Researchers working on road wetness detection from audio to enhance car safety

Researchers working on road wetness detection from audio to enhance car safety
Researchers working on road wetness detection from audio to enhance car safety

The concept of cars have been highly revolutionized since the last decade and car technology development is at its zenith right now. With Google testing its phenomenal self driving cars, we have seen that cars no longer need a human to drive or to watch our for passengers safety. It’s all automated now and still safety is there. Very recently, MIT, Toyota and the New England Transportation Center have started working on developing a new way to detect the wetness of roads from audio. A car having a feature to detect the wetness of roads can reduce accidents by manifold times.

The technology of wetness detection revolves round the physics of noise. When cars ride over wet roads, the friction of the tire with the wet road creates a typical sound that is very common to us. The new sensor that will be installed in cars, will be able to detect the conditions of the road from those noises. Not only wet roads, the sensor will also detect noises from any cars nearby and inform about the driving conditions.

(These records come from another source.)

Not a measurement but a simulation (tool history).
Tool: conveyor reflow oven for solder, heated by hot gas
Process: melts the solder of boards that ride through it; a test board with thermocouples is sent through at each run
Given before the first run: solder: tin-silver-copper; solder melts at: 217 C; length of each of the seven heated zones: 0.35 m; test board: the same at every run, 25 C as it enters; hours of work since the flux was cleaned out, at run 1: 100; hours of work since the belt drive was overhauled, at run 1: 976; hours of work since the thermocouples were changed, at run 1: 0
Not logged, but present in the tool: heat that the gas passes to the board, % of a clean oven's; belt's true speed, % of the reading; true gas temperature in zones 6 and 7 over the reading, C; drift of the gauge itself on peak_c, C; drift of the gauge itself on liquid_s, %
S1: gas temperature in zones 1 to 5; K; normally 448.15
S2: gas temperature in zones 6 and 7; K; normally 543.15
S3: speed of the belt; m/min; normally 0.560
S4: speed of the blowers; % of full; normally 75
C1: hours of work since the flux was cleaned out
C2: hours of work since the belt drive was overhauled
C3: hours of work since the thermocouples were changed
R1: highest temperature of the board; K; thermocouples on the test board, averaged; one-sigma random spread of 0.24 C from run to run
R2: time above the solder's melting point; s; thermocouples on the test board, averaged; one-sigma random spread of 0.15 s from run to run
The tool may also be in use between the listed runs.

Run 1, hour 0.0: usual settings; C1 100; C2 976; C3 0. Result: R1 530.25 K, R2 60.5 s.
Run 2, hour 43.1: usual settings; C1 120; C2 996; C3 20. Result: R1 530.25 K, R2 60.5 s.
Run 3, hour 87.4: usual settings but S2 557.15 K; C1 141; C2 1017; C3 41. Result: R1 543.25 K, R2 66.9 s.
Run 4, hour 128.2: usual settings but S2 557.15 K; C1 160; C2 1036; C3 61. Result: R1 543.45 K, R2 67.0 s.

The system is actually inducing a continuous neural network architecture and the technology is solely based on the sound produced from the friction between tires and road surface. As the research paper says,

“We introduce a recurrent neural network architecture for automated road surface wetness detection from audio of tire-surface interaction. The robustness of our approach is evaluated on 785,826 bins of audio that span an extensive range of vehicle speeds, noises from the environment, road surface types, and pavement conditions including international roughness index (IRI) values from 25 in/mi to 1400 in/mi. The training and evaluation of the model are performed on different roads to minimize the impact of environmental and other external factors on the accuracy of the classification. We achieve an unweighted average recall (UAR) of 93.2% across all vehicle speeds including 0 mph. The classifier still works at 0 mph because the discriminating signal is present in the sound of other vehicles driving by.”

The sensor is not only meant for high end automated cars but the group is trying to make it cost effective so that every car can install a sensor and get a safe driving experience.